Sequestration is literally heating things for at least one federal agency, a government executive is charging.
In order to cut costs, one agency decided to “raise building-set temperatures to 80 degrees," which the executive said was hurting employee morale, according to a new report made public this week. That's warmer than the Occupational Safety and Health Administration-recommended 68- to 76-degree range for office temperatures.
The report, "Reflections of Presidential Distinguished Ranked Employees" quoted gripes from winners of the Presidential Distinguished Rank, the top award given to federal employees, less than two months after the sequestration began on March 1. Published by the Senior Executive Association Professional Development League, the report was made public this week by GovExec. Neither the agency nor employees quoted were identified.
“To make matters worse, you hear people on the Hill saying, 'Well, what's the big deal about raising the temperature a little – or furloughing an employee for one day a period?'” another executive was quoted as saying in the report.
Several comments were given at a meeting of the government 54 employees at an April 24 gathering of the Presidential Distinguished rank employees.
The remarks generally reflected employees who felt they were “damned if we do and damned if we don't,” when it comes to dealing with budget makers on Capitol Hill.
"If the problems do occur, there will be the casting of blame," an employee said.

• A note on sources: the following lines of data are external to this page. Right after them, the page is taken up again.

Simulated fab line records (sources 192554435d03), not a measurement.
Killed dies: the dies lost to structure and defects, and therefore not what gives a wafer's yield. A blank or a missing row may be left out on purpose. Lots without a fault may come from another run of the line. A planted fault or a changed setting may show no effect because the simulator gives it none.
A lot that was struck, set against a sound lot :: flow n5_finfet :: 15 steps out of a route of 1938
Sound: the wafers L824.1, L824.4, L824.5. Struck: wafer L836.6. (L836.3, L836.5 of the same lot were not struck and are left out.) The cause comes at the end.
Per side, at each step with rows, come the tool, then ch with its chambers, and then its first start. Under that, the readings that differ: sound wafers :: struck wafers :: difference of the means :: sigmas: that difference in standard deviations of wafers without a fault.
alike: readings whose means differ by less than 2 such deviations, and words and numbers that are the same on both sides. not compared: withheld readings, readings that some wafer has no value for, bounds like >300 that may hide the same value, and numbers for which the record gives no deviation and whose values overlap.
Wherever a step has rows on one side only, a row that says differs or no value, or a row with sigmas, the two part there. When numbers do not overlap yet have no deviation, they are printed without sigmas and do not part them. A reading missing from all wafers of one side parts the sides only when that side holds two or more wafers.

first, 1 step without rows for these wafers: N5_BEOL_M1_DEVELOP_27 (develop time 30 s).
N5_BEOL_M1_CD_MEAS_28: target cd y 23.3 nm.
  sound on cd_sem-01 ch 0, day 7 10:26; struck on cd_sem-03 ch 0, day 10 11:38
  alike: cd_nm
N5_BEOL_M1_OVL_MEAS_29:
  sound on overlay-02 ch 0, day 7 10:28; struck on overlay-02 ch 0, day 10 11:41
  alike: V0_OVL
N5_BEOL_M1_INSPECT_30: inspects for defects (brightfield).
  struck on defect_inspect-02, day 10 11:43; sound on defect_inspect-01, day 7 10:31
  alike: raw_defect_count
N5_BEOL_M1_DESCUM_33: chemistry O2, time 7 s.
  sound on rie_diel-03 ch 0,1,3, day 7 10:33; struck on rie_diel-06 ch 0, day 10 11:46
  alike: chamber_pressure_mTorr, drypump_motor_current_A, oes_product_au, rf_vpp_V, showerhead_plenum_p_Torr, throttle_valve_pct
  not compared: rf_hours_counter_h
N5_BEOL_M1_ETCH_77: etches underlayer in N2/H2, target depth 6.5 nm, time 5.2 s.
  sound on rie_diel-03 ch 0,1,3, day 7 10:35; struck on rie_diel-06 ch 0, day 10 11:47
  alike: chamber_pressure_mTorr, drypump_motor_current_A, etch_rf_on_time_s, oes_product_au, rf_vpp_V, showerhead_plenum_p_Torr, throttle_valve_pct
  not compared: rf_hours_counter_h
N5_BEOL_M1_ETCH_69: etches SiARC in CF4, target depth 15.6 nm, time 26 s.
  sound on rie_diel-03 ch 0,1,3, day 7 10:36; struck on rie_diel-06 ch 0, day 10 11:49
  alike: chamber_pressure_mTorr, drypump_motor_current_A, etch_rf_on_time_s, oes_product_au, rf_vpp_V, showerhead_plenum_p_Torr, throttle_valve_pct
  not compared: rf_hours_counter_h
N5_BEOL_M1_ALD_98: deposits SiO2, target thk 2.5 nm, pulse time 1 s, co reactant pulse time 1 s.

Another said, "Somebody up on the Hill is going to say, 'See, they were just hiding all the fat. We knew it was there. They managed a 5 percent cut. Next year, let's hit them with 10," according to the report.
Sequestration is a 3 percent reduction in the rate of spending growth for fiscal year 2013. Sequestration took effect on March 1 and could last through 2021 unless Congress and the president agree on a budget to end it.